The item ‘World War 2 Gliders Asstd Designs’ stands out as the most purchased product, with a total purchase count reaching 108,305. On the other hand, ‘Regency Cakestand 3 Tier’ achieved the highest sales profit, generating a total revenue of 327,345.

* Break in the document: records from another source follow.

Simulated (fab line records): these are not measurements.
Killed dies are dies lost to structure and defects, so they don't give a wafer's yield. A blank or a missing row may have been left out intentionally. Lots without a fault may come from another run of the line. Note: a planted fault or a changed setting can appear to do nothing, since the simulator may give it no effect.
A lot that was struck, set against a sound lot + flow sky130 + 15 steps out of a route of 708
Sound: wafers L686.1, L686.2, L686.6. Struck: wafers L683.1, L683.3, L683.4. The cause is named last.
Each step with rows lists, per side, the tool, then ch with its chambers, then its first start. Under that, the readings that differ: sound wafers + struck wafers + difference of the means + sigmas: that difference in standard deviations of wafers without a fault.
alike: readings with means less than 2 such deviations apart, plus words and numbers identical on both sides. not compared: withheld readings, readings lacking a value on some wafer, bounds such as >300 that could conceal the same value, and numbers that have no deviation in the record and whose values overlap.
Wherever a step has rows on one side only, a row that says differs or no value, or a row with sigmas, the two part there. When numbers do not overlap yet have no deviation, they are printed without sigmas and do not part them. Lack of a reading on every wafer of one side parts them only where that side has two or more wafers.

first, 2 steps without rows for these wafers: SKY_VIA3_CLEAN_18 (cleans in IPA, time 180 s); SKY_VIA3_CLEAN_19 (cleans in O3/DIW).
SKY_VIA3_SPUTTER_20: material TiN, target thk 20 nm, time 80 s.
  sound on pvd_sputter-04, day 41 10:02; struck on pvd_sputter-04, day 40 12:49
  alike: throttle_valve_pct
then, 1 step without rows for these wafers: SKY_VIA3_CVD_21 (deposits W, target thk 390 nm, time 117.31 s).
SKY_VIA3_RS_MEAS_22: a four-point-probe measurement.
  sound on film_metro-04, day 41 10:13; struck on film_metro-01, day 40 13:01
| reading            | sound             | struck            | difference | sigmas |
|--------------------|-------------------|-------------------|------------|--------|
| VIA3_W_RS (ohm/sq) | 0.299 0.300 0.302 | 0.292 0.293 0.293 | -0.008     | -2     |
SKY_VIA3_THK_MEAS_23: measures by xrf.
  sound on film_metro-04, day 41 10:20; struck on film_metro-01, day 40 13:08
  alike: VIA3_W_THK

Top_Countries <- Sales_Data %>% 
  filter(Status == 'Normal' & Quantity > 0) %>% 
  select(Revenue, Country) %>% 
  group_by(Country) %>% 
  summarise(Total_Revenue = sum(Revenue)) %>% 
  arrange(- Total_Revenue)

Top_10_Countries <- head(Top_Countries, 10)

kable(Top_10_Countries)

Country	Total_Revenue
United Kingdom	17752597.01
Ireland	651760.43
Netherlands	554230.69
Germany	428407.54
France	347068.14
Australia	169900.61
Spain	109127.21
Switzerland	100988.99
Sweden	91839.82
Denmark	69862.19

# United Kingdom is the country which purchases the maximum number of products

# Let's look at the countries with the lowest number of purchases
Bottom_Countries <- Sales_Data %>% 
  filter(Status == 'Normal' & Quantity > 0) %>% 
  select(Revenue, Country) %>% 
  group_by(Country) %>% 
  summarise(Total_Revenue = sum(Revenue)) %>% 
  arrange(Total_Revenue)

Bottom_5_Countries <- head(Bottom_Countries, 5)

kable(Bottom_5_Countries)

Country	Total_Revenue
Nigeria	140.39
Saudi Arabia	145.92
West Indies	536.41
Czech Republic	826.74
Korea	1118.51

# The least purchases were made by Nigeria followed by Saudi Arabia

# Let's find out the top Customers 
Top_Customers <- Sales_New %>% 
  drop_na(Customer.ID) %>% 
  select(Customer.ID, StockCode) %>% 
  group_by(Customer.ID) %>% 
  summarise(Total_Purchases = n())%>% 
  arrange(-Total_Purchases)

Top_Loyal_Customers <- head(Top_Customers, 5)

kable(Top_Loyal_Customers)

Customer.ID	Total_Purchases
17841	12611
14911	11152
12748	6929
14606	6477
14096	5111

Customer with ID 17841 and 14911 made the most purchases.

### Finding Correlations

cor(Sales_New$Quantity, Sales_New$Revenue)

## [1] 0.8089968

# Quantity and Revenue is highly correlated with a correlation value of 0.827

# Let's look at Damaged Products
Damaged_Products <- Sales_Data %>% 
  filter(Status == "Damaged")

Damaged_Products %>% 
  group_by(InvoiceYear, Country) %>% 
  summarise(Count = n()) %>% 
  ggplot(aes(x = InvoiceYear, y = Count)) +
  geom_col(fill = "green", alpha = 0.5, color = "black") +
  theme_bw() +
  labs(title = "Damaged Products Count",
       subtitle = "UK received 3457 damaged products from 2009 to 2011",
       x = "Year",
       y = "Count") +    
  theme(plot.title = element_text(color = "#7A4726")) +
  theme(plot.subtitle = element_text(color = "#072662",
                                     face = "italic", size = 10))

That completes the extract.